Sunday, January 30, 2011

Maniilaq: A New Picture?

Maniilaq was born in the area of Qala, which is uninhabited now, but was in the upper Kobuk River area, near present day Kobuk and Shungnak. His birth date is uncertain, but most place it in the early 1830's

I have picked up some interesting facts in my reading that would somewhat alter the traditional view of this godly man. The first fact is that nothing is ever said about his father though his mother and sisters are well-documented with their names and the names of his sisters' descendants.

The second fact is that at about the time Maniilaq was born Qala was an Athabascan village, not an Inupiaq one. Athbascans and Eskimos have traditionally been enemies. Could it be that none of the Inupiat elders, who are the source of all we know of Maniilaq, know anything of his father because he was not Inupiat, but Athabascan?

The last fact is that at least one of the elders recounted that Maniilaq sometimes talked in a language that no one could understand. Being of the persuasion that the gift of tongues is given to help people who speak different languages better understand each other, this was uncomfortable for me to read. But it does fit perfectly if Maniilaq's father was not an Eskimo and thus Maniilaq was bilingual.

Maniilaq's story is full of unexplored details that we can not know the answers to until we meet him and his family in heaven. Then every tongue and tribe and nation will praise God together in one mighty voice and I know that many of Maniilaq's family will be there among them.

Tuesday, January 25, 2011

Maniilaq: Questioning his way to God

Over the past couple of years, I have been repeated challenged in my Christianity as I followed the dialogue between Warren and a former Christian turned atheist that I will call Kelly. Each time I have come away stronger in my beliefs. I have come to see it is important for every Christian to regularly examine their beliefs to truly understand the essence of Christianity. This is best done by getting to know non-believers.

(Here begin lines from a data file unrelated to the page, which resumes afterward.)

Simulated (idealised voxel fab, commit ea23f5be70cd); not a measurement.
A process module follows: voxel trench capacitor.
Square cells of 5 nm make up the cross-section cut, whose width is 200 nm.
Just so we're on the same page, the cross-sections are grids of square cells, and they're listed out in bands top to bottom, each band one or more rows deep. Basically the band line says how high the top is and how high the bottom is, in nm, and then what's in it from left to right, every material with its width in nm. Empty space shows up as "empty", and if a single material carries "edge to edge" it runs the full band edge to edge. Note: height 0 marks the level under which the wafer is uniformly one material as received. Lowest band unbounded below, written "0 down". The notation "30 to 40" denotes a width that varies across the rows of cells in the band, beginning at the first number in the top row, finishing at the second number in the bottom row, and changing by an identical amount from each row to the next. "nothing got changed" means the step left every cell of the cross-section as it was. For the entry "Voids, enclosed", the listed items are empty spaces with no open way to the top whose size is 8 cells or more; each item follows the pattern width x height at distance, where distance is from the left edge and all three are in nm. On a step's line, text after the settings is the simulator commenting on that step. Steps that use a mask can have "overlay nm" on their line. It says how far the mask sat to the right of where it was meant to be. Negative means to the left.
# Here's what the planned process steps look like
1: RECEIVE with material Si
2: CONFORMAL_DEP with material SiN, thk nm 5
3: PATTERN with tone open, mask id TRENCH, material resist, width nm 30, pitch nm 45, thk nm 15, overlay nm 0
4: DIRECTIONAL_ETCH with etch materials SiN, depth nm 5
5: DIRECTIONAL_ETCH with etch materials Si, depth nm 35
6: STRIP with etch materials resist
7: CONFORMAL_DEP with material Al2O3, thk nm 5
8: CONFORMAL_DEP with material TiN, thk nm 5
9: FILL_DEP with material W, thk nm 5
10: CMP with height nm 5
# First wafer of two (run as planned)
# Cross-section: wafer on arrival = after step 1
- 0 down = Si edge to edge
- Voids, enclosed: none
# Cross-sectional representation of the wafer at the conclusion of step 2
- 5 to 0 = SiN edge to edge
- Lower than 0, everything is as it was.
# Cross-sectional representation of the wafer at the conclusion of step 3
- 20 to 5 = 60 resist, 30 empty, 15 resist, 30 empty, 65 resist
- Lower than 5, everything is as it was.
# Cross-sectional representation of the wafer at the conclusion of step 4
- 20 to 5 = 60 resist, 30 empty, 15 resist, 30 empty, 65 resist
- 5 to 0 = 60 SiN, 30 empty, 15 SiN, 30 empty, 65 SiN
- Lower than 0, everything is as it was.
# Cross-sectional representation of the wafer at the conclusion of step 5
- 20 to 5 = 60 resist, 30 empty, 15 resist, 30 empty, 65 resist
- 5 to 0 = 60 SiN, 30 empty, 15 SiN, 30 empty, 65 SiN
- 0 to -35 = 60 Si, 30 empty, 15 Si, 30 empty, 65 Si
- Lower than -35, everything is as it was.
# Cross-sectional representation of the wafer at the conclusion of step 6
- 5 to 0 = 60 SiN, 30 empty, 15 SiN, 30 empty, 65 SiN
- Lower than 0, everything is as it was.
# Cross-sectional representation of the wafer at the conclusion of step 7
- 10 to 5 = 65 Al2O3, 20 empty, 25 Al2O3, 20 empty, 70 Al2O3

This week I again examined my beliefs courtesy of Kelly. This time I realized that like Kelly there is no middle ground for me between atheism and Christianity. But for me the desire for righteousness and the evidence for Christianity are too strong to abandon my beliefs. I believe for Kelly the pain caused by Christians is too deep to trust "their God", though Kelly would tell you the reasons are scientific.

Maniilaq must have been asking questions as well before God revealed himself. God can only show himself to those who are looking for him. I see Maniilaq as a boy with a tender heart who didn't like what he saw in the shamanistic beliefs around him such as restrictive taboos, shamans who used their powers against others, and the isolation of teenage girls. God saw a boy he could use to show his people a God who loved them and a better way to live.

God choose a very gentle way to begin to talk to him. It began with a small white bird Maniilaq had never seen before. This bird spoke of Father and Son, Father and Son. Source of Intelligence, Source of Life. This is a very trinitarian and biblical picture. The dove (strange, small white bird) didn't talk about himself, but instead about God the Father and God the Son. I believe further revelations helped Maniilaq to know the Father as The Grandfather and the Son as "One in White". (Jesus was revealed to Ezekiel, Daniel, and John the Revelator as dressed in shining white linen.)

People need satisfying answers to their questions. We need to be people who are always exploring. This is the only way that we can know what the questions are and thus be always ready to give an answer for our hope with meekness.


Sunday, January 23, 2011

Maniilaq: Prophet Who Cared

Maniilaq's message was dominated by his desire to see his people less fearful and their lives easier. He often confronted the shamans and showed his people that God was stronger. But what really stands out to me is his caring for adolescent girls.

God really does work circumstances out so we learn the lessons he wants us to. Maniilaq had three younger sister and God began to speak to him when he was in his teens. Now the people of his area had the custom of sending girls to live by themselves for a year when they began adolescence or, if they got to stay at home, they had to wear a hood that would keep people from seeing their faces for that year. So about the time God would have shown him that this practice was wrong, his sisters were experiencing this themselves. His sisters were certainly the first girls that he began to visit and comfort during their year of isolation.

God has always cared about all of his creatures. He demonstrates this in his frequent denunciations by Jesus and the Bible prophets of the mistreatment of the poor and helpless.
His messages to Maniilaq were no different. What a loving God we serve!


Sunday, January 16, 2011

The Maniilaq Key

Many who are familiar with Native Alaska are aware of the story of Maniilaq the Eskimo Prophet. It is a wonderful story of how God can use a willing seeker to teach truth to those who have never heard of Jesus.

Maniilaq began to hear God as a boy though a small white bird. Soon he was lead to choose a supportive wife and he began to challenge the shamans' and their taboos. He kept the Sabbath, and promoted cleanliness and the rights of girls.

I feel his story has much to teach us about how to reach the Eskimo culture and we need to dig deep until we have learned how create solid native congregations who can lead and bring in new seekers. Of course it is not the only key, but it has not been used to its full advantage.


Friday, January 7, 2011

When there are no words

Pain. How do you deal with it on a daily unrelenting basis?

Right now, I have a friend who, in about one week, has been raped, had a close cousin die, discovered her boyfriend was cheating on her, was evicted from her place, and felt forced to give up her parental rights. She grew up with people making bad choices that hurt her deeply and she turned to alcohol. Not long ago she turned to Jesus and was trying to live a straight life. But her daughter was temporarily staying with someone else and that person molested her. This hurt my friend all over again and her life spiraled downward.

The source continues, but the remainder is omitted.